Measuring Success

Tue, Dec 9, 2008

Strategy and Execution

As we wrote in the article ‘Importance of Measurement,’ without a measurement system, a company has limited ability to manage performance, thereby risking success. But following the wrong measurements will probably lead to failure as well. So, how does a company go about putting in the right measures for its business? Outlined below are some suggestions.

Measure outcome, not activity

This is one of the most common mistakes. Managers focus on activities (i.e. develop a new strategy for the wholesale business) instead of the outcome (i.e. increase net profits by 20%). The objective of ‘develop a new strategy’ is vague and hard to measure. How do you know when you are done? How do you know it was done well? Outcome objectives describe what you will accomplish. The objective should either specify the goal you want to achieve, or, be predictive of your goal.

A good outcome objective makes clear:

* what is being measured
* how it is being measured
* why it is being measured
* what the timeframe is

Clear and Specific Goals

Results need to be measured so success can be evaluated. A better goal would define quantity and add an element of time. For example, the goal could be stated as “earn $100k in revenue from new clients within 4 months.” It is clear to all parties involved what is expected.

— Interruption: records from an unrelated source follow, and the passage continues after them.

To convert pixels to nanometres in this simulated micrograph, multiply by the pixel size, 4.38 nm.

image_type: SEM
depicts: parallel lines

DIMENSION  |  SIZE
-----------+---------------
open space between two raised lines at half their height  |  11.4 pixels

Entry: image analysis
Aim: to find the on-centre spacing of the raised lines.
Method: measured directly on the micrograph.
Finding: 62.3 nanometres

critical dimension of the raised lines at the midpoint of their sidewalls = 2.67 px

Focus on relevant measurements that tie to the company’s overall goals

If a company is deploying the Balanced Scorecard, there are four areas that support the overall strategy of the company. So where one person’s measures may focus on revenue growth (Financial), another may focus on innovation (Internal Processes). Ultimately, all areas support the company’s vision but employees will be focused on the area that is most relevant to them. As importantly, they won’t be derailed by measurements that have no relevance to them.

One other benefit of a measurement system that has not been discussed is the process of employee reviews. If goals are set and clear and specific measures are put in place, the notion of a painful review process becomes a thing of the past. Performance is based on clear, objective data. Too many times, employees feel that review sessions are political resulting in frustration and a decrease in job performance.